Alright, I am trying to analyse today's Switzerland’s monetary situation (I am discussing the situation with a friend and we are not related to any teaching institution (anymore) – I hope my motivation is not too freaky).
The CHF is a safe haven currency, which means it strengthens during a global bust and weakens in a global boom (as opposed to currencies of emerging economies for example).
During the latest recession, Switzerland had a very expansionary monetary policy in order to protect the net exports from the positive shock on its currency (the currency appreciated heavily, and the central bank depreciated it a bit by fixing the exchange rate to the EUR).

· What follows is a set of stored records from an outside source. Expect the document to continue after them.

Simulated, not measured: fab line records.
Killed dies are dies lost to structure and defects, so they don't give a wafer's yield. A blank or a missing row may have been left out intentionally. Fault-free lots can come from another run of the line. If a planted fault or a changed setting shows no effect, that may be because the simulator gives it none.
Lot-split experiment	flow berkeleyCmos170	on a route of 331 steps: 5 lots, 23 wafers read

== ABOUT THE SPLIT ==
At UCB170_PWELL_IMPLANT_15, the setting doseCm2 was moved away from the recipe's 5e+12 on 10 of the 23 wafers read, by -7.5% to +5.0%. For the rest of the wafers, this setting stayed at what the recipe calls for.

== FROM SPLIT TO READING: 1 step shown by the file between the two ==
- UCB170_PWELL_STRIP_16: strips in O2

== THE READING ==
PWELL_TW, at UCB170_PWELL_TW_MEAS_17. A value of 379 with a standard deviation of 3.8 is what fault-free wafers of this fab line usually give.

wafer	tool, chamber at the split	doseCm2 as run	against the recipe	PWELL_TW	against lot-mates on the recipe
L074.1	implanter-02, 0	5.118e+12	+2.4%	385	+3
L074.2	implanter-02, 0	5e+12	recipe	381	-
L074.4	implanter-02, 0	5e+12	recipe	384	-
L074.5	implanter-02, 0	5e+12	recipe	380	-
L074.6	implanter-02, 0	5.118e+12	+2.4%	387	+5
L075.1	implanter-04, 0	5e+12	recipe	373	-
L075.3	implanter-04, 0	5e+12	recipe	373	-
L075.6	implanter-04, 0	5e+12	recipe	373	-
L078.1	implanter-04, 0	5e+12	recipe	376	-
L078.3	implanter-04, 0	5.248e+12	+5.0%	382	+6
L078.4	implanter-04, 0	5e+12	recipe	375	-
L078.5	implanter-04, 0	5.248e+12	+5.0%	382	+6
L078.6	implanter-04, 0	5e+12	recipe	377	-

Now that the global outlook might look better, capital is likely to leave the country (the safe haven is less attractive as global risk-aversion decreases). If this situation occurs and the central bank does nothing, I guess it will have two effects on the IS-curve in the Mundell Fleming model.
1st: Investments are likely to drop as less capital is available (IS-curve to the left?) (Does the deficit in the capital account get larger?)
2nd: The currency will depreciate which has a positive effect on the net exports (IS-curve to the right?)
It might also change the interest rate parity function in the Mundell Fleming model, as the expected exchange rate is changing, too….
... the more I think, the bigger my confusion…
Does anyone knows what occurs in the Mundell Fleming model in the given situation? Thank you!